Thinking of entering our Reel Homes competition? Film director Michael Chandler provides tips on how to capture experience of homelessness on screen
Capturing the many diverse experiences of homelessness, and doing justice to that experience, is a challenge, regardless of whether you intend to dramatise that experience or capture it through a documentary.
If you are choosing to capture the experience through drama, the bar has been set high. Cathy Come Home arguably remains the most powerful on-screen portrayal about the homeless experience. The key challenges really revolve about the issues of honesty, authenticity, and creating a realistic multi-dimensional portrayal – and in this case of the Reel Homes competition, in the time limitation of 20 minutes.
Creating an honest, authentic film, which neither romanticises, is fearful or causes offence is a challenge. It is very easy to create sloppy generalisations and slip into stereotypes, over-simplify stories and avoid some of the uglier truths of the situation of the individuals and their stories. There is no one single journey to homelesssness – and no one single unifying experience of homelessness.
As an example, Transient was an early feature film script about homelessness I submitted to a British Film Institute competition. It was rejected because it was unrelentlessly bleak, and had no light or shade.
My initial response at the time was that there is no light in the circumstances. But there is often occasional light, even if it comes in the form of the darkest humour. Even Cathy Come Home starts off full of light and hope, and some of the later scenes, in the caravan community and the halfway house, have smiles and laughter.
Linked to this is the challenge of making it believable. Depending who your audience is, if they don’t know these things happen, they won’t believe. And it is often the minutiae in these experiences that you could never guess or anticipate without speaking to someone who’s been through it, that really then bring the stories to life.

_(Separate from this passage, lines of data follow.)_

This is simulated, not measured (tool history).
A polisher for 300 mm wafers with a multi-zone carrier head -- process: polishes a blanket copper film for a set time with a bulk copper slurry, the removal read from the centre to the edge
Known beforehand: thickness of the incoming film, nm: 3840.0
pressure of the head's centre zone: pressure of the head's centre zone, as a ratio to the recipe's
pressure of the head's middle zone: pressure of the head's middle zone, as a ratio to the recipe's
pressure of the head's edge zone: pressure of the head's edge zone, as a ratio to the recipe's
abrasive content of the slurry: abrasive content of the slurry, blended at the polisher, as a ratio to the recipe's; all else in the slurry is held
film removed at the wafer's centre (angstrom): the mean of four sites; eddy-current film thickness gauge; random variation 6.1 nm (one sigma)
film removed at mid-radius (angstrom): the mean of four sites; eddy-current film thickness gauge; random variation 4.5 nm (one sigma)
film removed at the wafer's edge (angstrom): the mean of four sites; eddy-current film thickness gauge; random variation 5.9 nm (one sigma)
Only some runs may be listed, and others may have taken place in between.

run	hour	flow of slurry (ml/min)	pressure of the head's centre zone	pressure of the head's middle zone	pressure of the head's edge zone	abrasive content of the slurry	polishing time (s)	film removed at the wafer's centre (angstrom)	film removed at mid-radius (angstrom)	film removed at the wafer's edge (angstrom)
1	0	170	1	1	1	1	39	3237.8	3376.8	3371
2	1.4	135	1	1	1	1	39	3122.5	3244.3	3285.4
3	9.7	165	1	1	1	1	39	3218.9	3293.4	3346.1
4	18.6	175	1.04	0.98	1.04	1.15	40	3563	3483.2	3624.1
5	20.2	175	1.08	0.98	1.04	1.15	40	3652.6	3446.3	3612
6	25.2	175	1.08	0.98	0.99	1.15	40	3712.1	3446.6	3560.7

A key recommendation here – both in my experience writing scripts and my time hearing and sharing stories at Cardboard Citizens – is the need to do proper research. Talk to people who have experienced homelessness. Better still, have actors with lived experiences. From both my experience as a film-maker and at Cardboard Citizens, I would always advocate having people with lived experience in the drama where possible.
In many ways, it’s easier to capture the reality of the issues and individuals through a documentary – it’s working for us with From Street To Stage, bringing to life the diversity and reality of the individuals and issues. But this poses some very different, and often greater challenges, ethically and practically.
The Reel Homes film competition is looking for new, up-and-coming film-makers to produce a short film about homelessness or the housing crisis.
The winner will be picked by a panel of both housing and film-making professionals and win a £1,500 cash prize. They will also receive funding to help develop a final short film, which will receive a public showing and wider promotion. The winning film of about 20-25 minutes in length will be entered in at least one film festival. To enter click here.
The key challenge, and priority, is around consent and respecting boundaries – both now, and in the future. You will be capturing people at what will possibly be their lowest moment, and many people will understandably not want that. We’ve had to handle this with great tact and understanding, being clear about what the aims and intended circulation of the film were. Even then, some participants didn’t want to be heavily featured, and people’s rights and consent have to be respected, even if it means you cannot capture what may seem to be the most interesting story. Allow them to tell their story, their way.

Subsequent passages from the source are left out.